Founded in 2007 in Turin, Italy, the company made a splashy landing in the United States in 2010 when it opened its first store in Manhattan, alongside chef Mario Batali (with whom the company severed ties almost two years after the celebrity chef was first accused of sexual assault). The American locations are registered under the Eataly USA LLC, which was founded in June 2008.

Each location is a kind of fantasia of an Italian market, where you can shop for your groceries, buy freshly made pasta, get a coffee and cannoli, or have a meal at one of several restaurants. The company even bought its own pasta brand in Afeltra, which was founded in 1895, and which it bought, as one former employee put it, to have its own proprietary pasta.

Eataly has been on an expansion tear in this country since 2017, the same year it was reported that the company was planning an IPO in Italy. Former executive chairman Andrea Guerra, who remains with the company in a nonmanagement role, told the Financial Times the company wants to “have a store in every world capital.” During the last decade, it has expanded across Europe, South America, the Middle East, and East Asia, with more locations planned worldwide.

It’s unclear how the chain would even qualify for the loan. In North America, Eataly operates locations in New York, where it has two stores; Chicago; Las Vegas; Boston; Los Angeles; and Toronto. (A Dallas location had also been scheduled to open this year.) Of those locations, only the Las Vegas one is currently closed, while the others remain open for business in limited capacity. All of the open locations are still selling groceries, wine, and limited food menus for delivery and pickup, and you can still shop in store at some of them.
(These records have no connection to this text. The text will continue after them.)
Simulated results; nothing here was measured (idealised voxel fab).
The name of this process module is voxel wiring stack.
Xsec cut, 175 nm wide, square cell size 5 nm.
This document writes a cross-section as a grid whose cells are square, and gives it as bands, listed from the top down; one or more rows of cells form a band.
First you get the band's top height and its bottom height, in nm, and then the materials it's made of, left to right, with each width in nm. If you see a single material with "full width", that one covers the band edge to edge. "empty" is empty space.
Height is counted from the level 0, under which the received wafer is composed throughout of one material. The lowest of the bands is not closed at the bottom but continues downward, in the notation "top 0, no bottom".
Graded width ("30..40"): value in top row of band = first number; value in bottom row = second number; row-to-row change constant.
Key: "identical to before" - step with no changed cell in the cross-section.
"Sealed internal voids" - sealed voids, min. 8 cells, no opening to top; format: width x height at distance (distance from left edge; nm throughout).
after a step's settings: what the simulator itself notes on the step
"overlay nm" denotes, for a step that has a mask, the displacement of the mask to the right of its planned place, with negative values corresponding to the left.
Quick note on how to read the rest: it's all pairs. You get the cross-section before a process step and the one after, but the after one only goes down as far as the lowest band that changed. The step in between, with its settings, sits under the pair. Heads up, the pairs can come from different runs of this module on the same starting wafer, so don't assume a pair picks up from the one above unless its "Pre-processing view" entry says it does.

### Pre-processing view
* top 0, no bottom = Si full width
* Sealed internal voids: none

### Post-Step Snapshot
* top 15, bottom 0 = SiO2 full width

According to a former employee, the Flatiron location alone has in the ballpark of 625 employees (another suggested 700 employees); an equivalent amount or more in L.A.; and between 400 to 550 at each of its Downtown Manhattan, Chicago, and Boston locations.

Managing partner Adam Saper appeared on Fox Business earlier this week to discuss PPP loans. “Obviously it was a huge shock to the business, about 50 to 60 percent of our business is restaurant and quick service, which we have to shut down” he told Mornings With Maria anchor Maria Bartiromo. “Now we are, quite frankly, doing better than others because we have a grocery side to our business.”

Other large restaurant businesses have been criticized for taking these loans, including burger chain Shake Shack and Ruth’s Chris Steakhouse. Both companies are returning their loans, though a rep for Ruth’s Chris initially told Grub Street the chain would keep it. On Wednesday, the New York Times reported that a Dallas asset-management firm, Ashford, Inc., has received $53 million in PPP funds.

“This is supposed to be a small-business loan, is it not? I don’t think it’s fair,” one Eataly employee tells Grub Street. “Even as a worker there, I have to understand just because I’m in a certain situation, that doesn’t make it fair for other workers.”

Another employee did not mince words: “They can afford to pay our insurance for a couple more months and for us to be on unemployment. They don’t fucking need it. They should just give it up, like the hamburger place — they don’t deserve it.”